Improving the pynacl build process

I’ve been hacking on my copy of pynacl this week. pynacl is a set of Python bindings to the NaCl cryptography library (by djb and friends). The bindings, first written by Sean Lynch and then picked up by “k3d3”, are great. They even support py2.6 through py3.2.

But actually building them is a hassle, because the NaCl build process is so idiosyncratic. It consists of a 500-line undocumented shell script named “do”, and running it gets you 25 minutes of 100% CPU that executes in stony silence (all progress messages are redirected to a logfile). If you can wait that long, and think to explore the directory afterwards, you’ll be rewarded with a build/HOSTNAME/ directory that contains a libnacl.a and a set of header files that are pretty easy to use. What’s actually going on behind the scenes is that the script is exhaustively compiling and testing a large matrix of compiler flags (-O vs -O3 vs -O3 -funroll-loops), ABI variants, and alternative implementations. The goal is apparently to:

select the fastest possible implementation and compiler options, using any assembly-language tricks specific to the processor (SSE3, etc)
make sure the unit tests pass
construct a performance report to send back to the authors

Unfortunately, this doesn’t play well with other build systems that might want to embed a copy, such as Python’s distutils, because:

some compiler flags (-fPIC) are needed to build the .so files that python can load at runtime: distutils knows what these are, “do” doesn’t
when building e.g. debian packages, the results will be used on other machines, so processor-specific optimizations aren’t ok (you might build your packages on a machine with some feature that’s not present on the machines that use those packages, so stick with least-common-denominator).
running “do” requires a Bourne Shell interpreter, standard on unix systems but not so obvious on windows. distutils knows how to compile things on windows, but you have to tell it the source files, and it will run the compiler itself.
having a separate “./do” compile step means that “setup.py build” is not enough, which means that easy_install won’t work, making it hard to use pynacl as a dependency in virtualenv or pip environments.

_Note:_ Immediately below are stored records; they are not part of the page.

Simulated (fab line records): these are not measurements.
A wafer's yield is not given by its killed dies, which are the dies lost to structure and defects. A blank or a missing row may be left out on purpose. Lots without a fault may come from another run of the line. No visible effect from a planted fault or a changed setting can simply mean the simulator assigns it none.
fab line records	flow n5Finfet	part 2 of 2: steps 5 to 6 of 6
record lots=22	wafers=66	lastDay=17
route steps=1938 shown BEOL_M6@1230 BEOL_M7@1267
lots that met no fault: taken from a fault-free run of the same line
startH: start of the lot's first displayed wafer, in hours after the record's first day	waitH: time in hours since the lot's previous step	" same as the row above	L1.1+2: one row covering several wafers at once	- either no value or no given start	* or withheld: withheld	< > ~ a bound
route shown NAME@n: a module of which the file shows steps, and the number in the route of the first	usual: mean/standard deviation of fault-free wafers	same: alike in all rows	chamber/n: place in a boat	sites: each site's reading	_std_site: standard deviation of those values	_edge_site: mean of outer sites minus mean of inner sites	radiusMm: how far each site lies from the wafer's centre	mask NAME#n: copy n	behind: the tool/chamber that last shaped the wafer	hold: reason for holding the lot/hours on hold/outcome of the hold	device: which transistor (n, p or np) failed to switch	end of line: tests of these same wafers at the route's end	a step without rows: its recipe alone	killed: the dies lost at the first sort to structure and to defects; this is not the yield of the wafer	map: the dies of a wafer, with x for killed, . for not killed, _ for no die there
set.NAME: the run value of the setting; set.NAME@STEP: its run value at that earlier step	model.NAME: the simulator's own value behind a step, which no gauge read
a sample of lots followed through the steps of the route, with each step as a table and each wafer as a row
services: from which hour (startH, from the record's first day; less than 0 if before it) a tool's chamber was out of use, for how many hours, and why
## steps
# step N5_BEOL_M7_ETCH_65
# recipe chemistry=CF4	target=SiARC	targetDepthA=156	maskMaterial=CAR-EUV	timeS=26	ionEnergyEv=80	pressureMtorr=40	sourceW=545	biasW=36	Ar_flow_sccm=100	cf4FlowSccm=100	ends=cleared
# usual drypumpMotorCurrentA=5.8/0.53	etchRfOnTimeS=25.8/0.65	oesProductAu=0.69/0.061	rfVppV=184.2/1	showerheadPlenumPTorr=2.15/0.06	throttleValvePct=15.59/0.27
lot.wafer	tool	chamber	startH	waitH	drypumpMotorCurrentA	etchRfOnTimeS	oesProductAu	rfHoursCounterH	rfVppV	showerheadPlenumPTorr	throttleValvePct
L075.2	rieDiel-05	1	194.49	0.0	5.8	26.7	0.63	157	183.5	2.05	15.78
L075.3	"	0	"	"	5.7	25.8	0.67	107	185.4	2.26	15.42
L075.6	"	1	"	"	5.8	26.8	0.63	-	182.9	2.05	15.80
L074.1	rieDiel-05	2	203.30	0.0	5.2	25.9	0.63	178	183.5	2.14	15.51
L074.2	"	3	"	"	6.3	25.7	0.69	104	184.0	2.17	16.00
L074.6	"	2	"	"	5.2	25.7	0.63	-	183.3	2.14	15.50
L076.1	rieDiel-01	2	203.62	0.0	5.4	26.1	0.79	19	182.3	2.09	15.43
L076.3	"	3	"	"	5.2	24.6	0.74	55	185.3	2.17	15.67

In addition, waiting 25 minutes for an otherwise small and elegant library to build is just a drag.

So I’ve pursued two projects this week. The first is to simply embed a mostly-unmodified (I did add -fPIC) copy of the latest nacl release into the pynacl source tree, and modify pynacl’s setup.py to use it. The build process becomes “cd nacl-*; ./do; cd ..; python setup.py build”. This is way easier than downloading+building an external copy and then pointing environment variables at the result. Takes just as long, but is easier to run. This work is in my “embed-nacl” branch (don’t be surprised if the branch is gone by the time you read this.. it may get merged to trunk). I also have a subset of “do”, named “dont”, which cuts out some of the unused pieces (like the C++ bindings and the large performance benchmarks), and runs in about 8 minutes.

The second is to embed a modified subset of the nacl sources in pynacl, making it look much more like a normal python extension module. This is in my “minimal” branch (again, this branch may get merged and be deleted).

This turned out to be pretty hard: the nacl “do” script synthesizes different versions of the same header file for each algorithm, and deletes many of them just after compilation. Also, the C code for e.g. crypto_hash_sha256 uses the same function name crypto_hash() as the code for crypto_hash_sha512, and depends upon #defines in the header file to prevent them from colliding. (the goal here is to let users call short function names and get the recommended algorithm, like crypto_box() instead of crypto_box_curve25519xsalsa20poly1305(), which is frequently a good idea, but not always).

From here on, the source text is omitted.